19 December 2011

Watch out for XmlPullParser.nextText()

Jesse Wilson

[This post is by Jesse Wilson from the Dalvik team. —Tim Bray]

Using XmlPullParser is an efficient and maintainable way to parse XML on Android. Historically Android has had two implementations of this interface:

The implementation from Xml.newPullParser() had a bug where calls to nextText() didn’t always advance to the END_TAG as the documentation promised it would. As a consequence, some apps may be working around the bug with extra calls to next() or nextTag():

    public void parseXml(Reader reader)
            throws XmlPullParserException, IOException {
        XmlPullParser parser = Xml.newPullParser();
        parser.setInput(reader);

        parser.nextTag();
        parser.require(XmlPullParser.START_TAG, null, "menu");
        while (parser.nextTag() == XmlPullParser.START_TAG) {
            parser.require(XmlPullParser.START_TAG, null, "item");
            String itemText = parser.nextText();
            parser.nextTag(); // this call shouldn’t be necessary!
            parser.require(XmlPullParser.END_TAG, null, "item");
            System.out.println("menu option: " + itemText);
        }
        parser.require(XmlPullParser.END_TAG, null, "menu");
    }

    public static void main(String[] args) throws Exception {
        new Menu().parseXml(new StringReader("<?xml version='1.0'?>"
                + "<menu>"
                + "  <item>Waffles</item>"
                + "  <item>Coffee</item>"
                + "</menu>"));
    }

In Ice Cream Sandwich we changed Xml.newPullParser() to return a KxmlParser and deleted our ExpatPullParser class. This fixes the nextTag() bug. Unfortunately, apps that currently work around the bug may crash under Ice Cream Sandwich:

org.xmlpull.v1.XmlPullParserException: expected: END_TAG {null}item (position:START_TAG <item>@1:37 in java.io.StringReader@40442fa8) 
     at org.kxml2.io.KXmlParser.require(KXmlParser.java:2046)
     at com.publicobject.waffles.Menu.parseXml(Menu.java:25)
 at com.publicobject.waffles.Menu.main(Menu.java:32)

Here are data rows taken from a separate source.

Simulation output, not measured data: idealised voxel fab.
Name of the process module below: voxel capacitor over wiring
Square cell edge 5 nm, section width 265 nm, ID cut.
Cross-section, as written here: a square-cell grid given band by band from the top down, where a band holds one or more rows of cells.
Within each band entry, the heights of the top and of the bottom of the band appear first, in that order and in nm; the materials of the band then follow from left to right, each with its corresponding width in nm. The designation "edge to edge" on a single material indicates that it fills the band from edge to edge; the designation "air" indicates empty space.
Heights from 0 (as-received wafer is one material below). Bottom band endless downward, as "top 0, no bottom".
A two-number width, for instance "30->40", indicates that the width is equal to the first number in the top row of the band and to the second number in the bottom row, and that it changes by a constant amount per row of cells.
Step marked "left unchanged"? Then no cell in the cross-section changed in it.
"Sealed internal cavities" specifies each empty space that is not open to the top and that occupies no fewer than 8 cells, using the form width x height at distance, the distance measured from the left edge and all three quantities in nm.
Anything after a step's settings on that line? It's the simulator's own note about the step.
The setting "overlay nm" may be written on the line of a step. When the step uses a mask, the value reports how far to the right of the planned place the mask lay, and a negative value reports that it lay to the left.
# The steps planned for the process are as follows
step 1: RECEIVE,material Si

The fix is to call nextTag() after a call to nextText() only if the current position is not an END_TAG:

  while (parser.nextTag() == XmlPullParser.START_TAG) {
      parser.require(XmlPullParser.START_TAG, null, "item");
      String itemText = parser.nextText();
      if (parser.getEventType() != XmlPullParser.END_TAG) {
          parser.nextTag();
      }
      parser.require(XmlPullParser.END_TAG, null, "item");
      System.out.println("menu option: " + itemText);
  }

The code above will parse XML correctly on all releases. If your application uses nextText() extensively, use this helper method in place of calls to nextText():

  private String safeNextText(XmlPullParser parser)
          throws XmlPullParserException, IOException {
      String result = parser.nextText();
      if (parser.getEventType() != XmlPullParser.END_TAG) {
          parser.nextTag();
      }
      return result;
  }

Moving to a single XmlPullParser simplifies maintenance and allows us to spend more energy on improving system performance.